The Queensland Government has added another eight large resources projects to its ban on fly-in, fly-out (FIFO) recruitment in support of jobs for local communities.
The eight projects are Baralaba North (Baralaba Coal Company), Barbara (Round Oak Minerals), Bauxite Hills (Metro Mining), Century zinc (New Century Resources), Cook Colliery (Bounty Mining), Mount Colin (Round Oak Minerals), Mungana (Auctus Resources) and Olive Downs (Pembroke Resources).
These declarations represent the third addition to the Coordinator-General’s published list of large resource projects that are prohibited from employing a 100 per cent FIFO workforce.
A ban has previously been placed on the Grasstree and Moranbah North mines (Anglo American), Peak Downs and Saraji (BHP), Ernest Henry (Glencore), Dugald River (MMG Dugald River), New Acland (New Hope) and North Goonyella (Peabody Energy).
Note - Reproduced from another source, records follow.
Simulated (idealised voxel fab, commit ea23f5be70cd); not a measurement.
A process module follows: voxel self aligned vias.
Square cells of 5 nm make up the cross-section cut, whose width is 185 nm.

“We want to see more regional jobs stay in our regions,” Queensland’s Minister for State Development, Manufacturing, Infrastructure and Planning Cameron Dick said.
“This decision by the Coordinator-General is great news for every local worker living near these projects. Fifty-nine regional communities will benefit from these declarations, including protections under the anti-discrimination provisions in the act relating to future recruitment of workers the eight new projects.”
A project is classified ‘large’ under the Strong and Sustainable Resource Communities Act 2017 when it has at least 100 operational workers. Round Oak Minerals’ Mount Colin mine and Barbara project in Queensland are, however, exceptions to this rule.
The Coordinator-General has “used his discretionary powers” to declare the Round Oak Minerals projects as large resource projects to benefit residents in Mount Isa and Cloncurry.
The ‘local’ catchment considers communities within 125 kilometres of a project. The communities to benefit from the latest declarations include Blackwater, Rockhampton, Weipa, Emerald, Middlemount, Coppabella, Eton and Moranbah and Dimbulah.
A similar debate is growing in intensity in the Goldfields region of Western Australia to create more permanent jobs and reduce FIFO employment to improve the local economy.